By Garrett Sheridan

Make no little plans. They have no magic to stir men’s blood.  -Daniel H Burnham

On Friday, February 15, my colleague Aaron Sorensen and I attended an event hosted by Chicago CRED (Creating Real Economic Destiny).  CRED is a visionary and high-impact organization led by Arne Duncan, former U.S. Secretary of Education. CRED is laser focused on tackling one of Chicago’s greatest challenges: gun violence. The event was hosted at Harris Theater and was packed with people from many walks of life, including schoolchildren, community activists, not-for-profit representatives, local business leaders and many others who believe that gun violence in Chicago must be urgently addressed.

The facts provided by CRED speak for themselves:

  • In 2016, Chicago had a record 764 homicides (up 58% from 2015) and over 4,000 shootings. Both numbers are up by 50% over the past five years.
  • Chicago has more killings and shootings than New York City and Los Angeles combined—both in real numbers and on a per capita basis. Over the last five years in New York City, homicides are down 20% and shootings down 27%. In Los Angeles, homicides and shootings have remained low, with fewer than 294 homicides and 1,178 shootings last year.
  • In Chicago, only 26% of city homicides and only 5% of shootings ever resulted in arrests.
  • Over 71% of violent crime was confined to just 15 of Chicago’s 77 city neighborhoods. Nearly 80% of homicide victims are African American.
  • Chicago CRED further outlines the data and issues here.

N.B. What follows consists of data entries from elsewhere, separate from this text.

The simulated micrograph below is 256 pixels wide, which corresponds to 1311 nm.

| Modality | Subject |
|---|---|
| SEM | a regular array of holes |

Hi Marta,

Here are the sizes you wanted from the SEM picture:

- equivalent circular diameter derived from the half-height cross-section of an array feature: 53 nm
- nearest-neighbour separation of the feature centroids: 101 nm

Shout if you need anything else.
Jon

At the event, both Chicago Mayor Rahm Emanuel and Illinois Governor JB Pritzker were in attendance. The former mayors of Philadelphia, Los Angeles, New Orleans, Washington DC and Minneapolis participated in a panel around the impact of gun violence and importantly, the strategies and tactics that can be deployed to make a difference in our community.

Leadership at CRED has a very clear vision and has set a challenging goal to reduce gun violence by 80%. CRED, rather than build out a full range of interventions and services to be deployed in communities ravaged by gun violence, has made an admirable strategic decision to build an ecosystem that brings together the best and the brightest, and aligns their efforts to make a difference.

The bold vision and ecosystem model being pursued by CRED reminded me of a parallel that I’ve seen in the corporate world — namely, setting a clear vision and pursuing it relentlessly, not necessarily by amassing all of the required resources to tackle the problem inside your own company or organization, but by partnering and collaborating with like-minded individuals that bring complementary skills, capabilities and expertise to the table. So often in business it is a collaborative efforts between companies, communities and even governments that create real and sustained impact. I’m reminded of the collaboration between Space X and the US government, for example. Nobody would have thought such a collaboration could occur 15 years ago.

We believe that visionary leaders like Arne Duncan and his colleagues at CRED and the Emerson Collective share a similar mindset to visionary leaders we hear about in the business press.  Here are some similarities that come to mind, in terms of how they think and operate:

  1. Set a bold vision with aspirational and inspirational goals, no matter how daunting they may seem.
  2. Consider the problem you are tackling holistically and systemically.
  3. Build an ecosystem of capabilities and expertise that represents the full spectrum of stakeholders that can benefit from the solution being pursued.
  4. Convene the leadership and stakeholders across the ecosystem to test ideas and learn from each other.
  5. Don’t wait for the perfect moment when all the stars align to begin the process of creating impact: start early, fail fast, learn and repeat.

Axiom Consulting Partners has worked with CRED to maximize the impact of their strategy and vision and we are deeply passionate and invested in the success of their mission.